Smith and Wesson 442 and 642 | No Locks!

Two of the most popular Smith and Wesson handguns, the models 442 and 642, have been re-introduced without the infamous internal locks.  These J-frame snubbies are the classic blued and stainless steel .38 Special revolvers with the internal hammers.

Perfect for pocket, ankle, and other forms of concealed carry, these revolvers have been great sellers for Smith and Wesson for many years.  Like all S&W revolvers, in recent times, a consumer could only buy these with the internal lock.  Unfortunately, these locks have had a few problems and consumer confidence in them is very low.  Smith and Wesson have listened to their customers and brought these two classic J-frames back without internal locks.

If you have been wanting one of these sidearms, but have hesitated, wait no longer.

I am a proud owner of the model 642-1 that I bought more than 10 years ago.  It is a great gun!  I have carried it daily in a pocket and on an ankle.  It has always performed perfectly and is very accurate.  I have no doubt these new models will be outstanding revolvers.

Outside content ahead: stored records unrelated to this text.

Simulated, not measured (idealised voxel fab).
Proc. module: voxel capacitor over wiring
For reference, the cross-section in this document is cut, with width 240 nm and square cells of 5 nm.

Smith & Wesson updated the 442 and 642 line with “Pro Series” models.  The difference:  they do not have locks – the same as these revolvers.  Here is what I wrote on the new Pro revolvers when they were announced in December 2009:

Let’s face it: other than Smith & Wesson, no one likes the internal locks that have plagued the S&W line of revolvers for years now.  I know of many people, myself included, who have passed on buying a new S&W revolver because of the infernal things.  Well, things may be changing.

Last year, Smith & Wesson claimed to have found a batch of old, pre-lock frames for the the 642.  So, the company ran a rather limited production of them.  I guess they sold pretty well, as S&W is now offering the 442 and 642 revolvers without internal locks.

Called the ‘Pro Series’ the new 442 and 642 revolvers, feature the standard 1 7/8″ barrel and ‘hammerless’ profile of the traditional 442 and 642 handguns.  Two major differences stand out.  The first is the lack of internal safety.  The second is the cylinder is cut for full-moon clips.

Smith & Wesson has not published a MSRP, so let’s hope this is not another limited production run.


By Richard Johnson

Richard Johnson is a gun writer, amateur historian and - most importantly - a dad. He's done a lot of silly things in his life, but quitting police work to follow his passion of writing about guns was one of the smartest things he ever did. He founded this site and continues to manage its operation.

12 replies on “Smith and Wesson 442 and 642 | No Locks!”

Just picked up the 442 to replace the Taurus 85 Titanium I partd company with. Didn’t have high expectations for this gun when leaving the store with it.
This changed quickly once at the range. This little power house impressed me with its dead on accuracy at 15 yds. Had to swap out the stock grips with a set of Houges to fit my hand. Trigger is usual factory heavy and gritty towards end of pull, but I know that this will smooth out with use. This small lightweight revolver can be carried all day long with any notice or fatigue from weight. The frame covered hammer slips easily in and outa my pocket with no snagging.
It surprisingly digested various brands of ammo from plinking to personal protection +P with almost no point of impact change at 7 yds. Just for thrills tried it out to 20 yds and all five shots ringed out within a 10″ diameter (just slightly down and to the right).
I think I am going to become very fond of this little snubnose, especially once the trigger smooths out.

Down and to the right at 20 yards? I was drilling kills in the 9 and 10 ring! Unreal for such a short barrel. Me likes this little gun. Will make a fine personal carry concealed weapon, as well as a backup weapon for duty use.

I just ordered a 642 on line. The one that I handled at the local gun store was pretty smooth, and the gun range rental that I handled was very smooth. My Mikas pocket holster should be here in about 6-8 weeks.


…by the way – it’s a ‘no lock’ model. I had to pay about $35 more, but since a revolver is so trustworthy because of it’s simplicity, I wanted to keep it that way.